03/08/2014 OHR

Remarks by Principal Deputy High Representative Tamir Waser on the Occasion of Brcko District Day

Popular Support for Positive Change

Ladies and Gentlemen,

Today, on the fourteenth anniversary of the inauguration of Brcko District, we have an opportunity to review the achievements of the past year and assess whether or not the District has maintained the positive trajectory that has made it – for more than a decade – one of the success stories of post-war Bosnia and Herzegovina.

The Final Award created the legal framework for a multi-ethnic Brcko. The Brcko Statute was designed to institutionalize that framework. What we mark today is the success of those institutions in making Brcko an example for the rest of Bosnia and Herzegovina of how people can work together to achieve a better future.
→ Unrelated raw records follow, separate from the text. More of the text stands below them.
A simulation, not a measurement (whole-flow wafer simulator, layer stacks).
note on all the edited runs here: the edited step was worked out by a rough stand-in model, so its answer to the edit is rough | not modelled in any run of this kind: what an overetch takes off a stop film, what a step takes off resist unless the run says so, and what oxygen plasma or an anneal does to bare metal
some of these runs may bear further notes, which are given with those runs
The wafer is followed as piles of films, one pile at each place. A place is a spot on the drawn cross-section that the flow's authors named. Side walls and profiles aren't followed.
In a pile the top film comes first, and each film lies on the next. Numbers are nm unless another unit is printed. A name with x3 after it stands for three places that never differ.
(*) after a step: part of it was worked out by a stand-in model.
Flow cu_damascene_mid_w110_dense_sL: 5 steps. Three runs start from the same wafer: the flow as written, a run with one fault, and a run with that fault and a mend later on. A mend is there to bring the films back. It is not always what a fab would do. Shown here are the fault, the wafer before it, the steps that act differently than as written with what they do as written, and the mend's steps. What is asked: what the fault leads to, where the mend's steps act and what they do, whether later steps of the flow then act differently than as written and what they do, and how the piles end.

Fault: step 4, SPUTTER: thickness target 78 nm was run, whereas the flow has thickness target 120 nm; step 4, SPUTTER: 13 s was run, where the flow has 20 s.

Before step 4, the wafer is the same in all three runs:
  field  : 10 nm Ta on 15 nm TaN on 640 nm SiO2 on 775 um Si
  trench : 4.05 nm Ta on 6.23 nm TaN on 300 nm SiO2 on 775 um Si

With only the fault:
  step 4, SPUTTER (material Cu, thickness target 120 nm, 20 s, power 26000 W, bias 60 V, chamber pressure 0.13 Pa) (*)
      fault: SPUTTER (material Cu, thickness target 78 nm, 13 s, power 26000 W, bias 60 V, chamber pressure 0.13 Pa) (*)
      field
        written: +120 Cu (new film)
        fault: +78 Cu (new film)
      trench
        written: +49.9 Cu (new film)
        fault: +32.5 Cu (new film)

Looking back on the last twelve months, we can certainly point to significant achievements within those institutions; these include:

  • The timely adoption of the budget for the first time since the District was established;
  • The Assembly has carried out its other duties in an orderly and constitutional manner and the parties have been able to sort out political problems;
  • The inauguration of the Brcko Public Health Care Institution (Javna zdravstena ustanova “Zdravstveni Centar Brcko”); and
  • The establishment of “Putevi Brcko”, a public company that will conduct a number of projects, including supervising the construction of the Brcko bypass, working with EBRD financing.

One important element of functioning institutions is ensuring that individuals working within them who violate the public trust are investigated and, if appropriate, punished. In this regard, the continuing work by the State Prosecutor’s Office, in cooperation with the Brcko District Police, to secure successful indictments – and one conviction so far – of those arrested in the “Bingo” anti-corruption operation are important steps. As elsewhere in Bosnia and Herzegovina, there is more to do to combat corruption and ensure that people pay a price for cheating the citizens.

Brcko’s stable institutional structure has enhanced the security of residents and helped to create the conditions in which those who live and work in the District can begin to look to the future with hope and confidence to their multi-ethnic future.

In Bosnia and Herzegovina as a whole we have seen in recent months the evolution of a new and direct civic engagement in public affairs. This has been evident throughout the country, including in the Brcko District. Citizens have come onto the streets in peaceful demonstrations and gathered in civic organizations and plenums to demand better government, better employment opportunities, better living standards, better public services – and, of course, an end to the scourge of corruption. These are all legitimate demands.

This new civic activism is something that the International Community welcomes.

It is the job of the institutions now to engage citizens for a discussion of their demands. I welcome the efforts of the District leaders to engage in dialogue with citizens and hope that it will continue in a constructive manner on both sides. What the demands of Brcko residents have made very clear is that they are not prepared to wait another 20 years for things to get better – they want better government that is dedicated to improving the lives of its citizens and they want it now.

So, we must all understand that while Brcko has taken important and positive steps in the last 12 months, indeed the last 14 years, the District authorities need to take the requests from the citizens and civil society very seriously and deliver more improvements in the next 12 months. That’s not an impossible challenge but it will require hard work.

Let me finish by wishing all the residents of the District a very happy International Women’s Day, and let me add that we in the International Community look forward to working with the people of Brcko and their representatives in the coming year to build on the progress that has been achieved so far.

Thank you.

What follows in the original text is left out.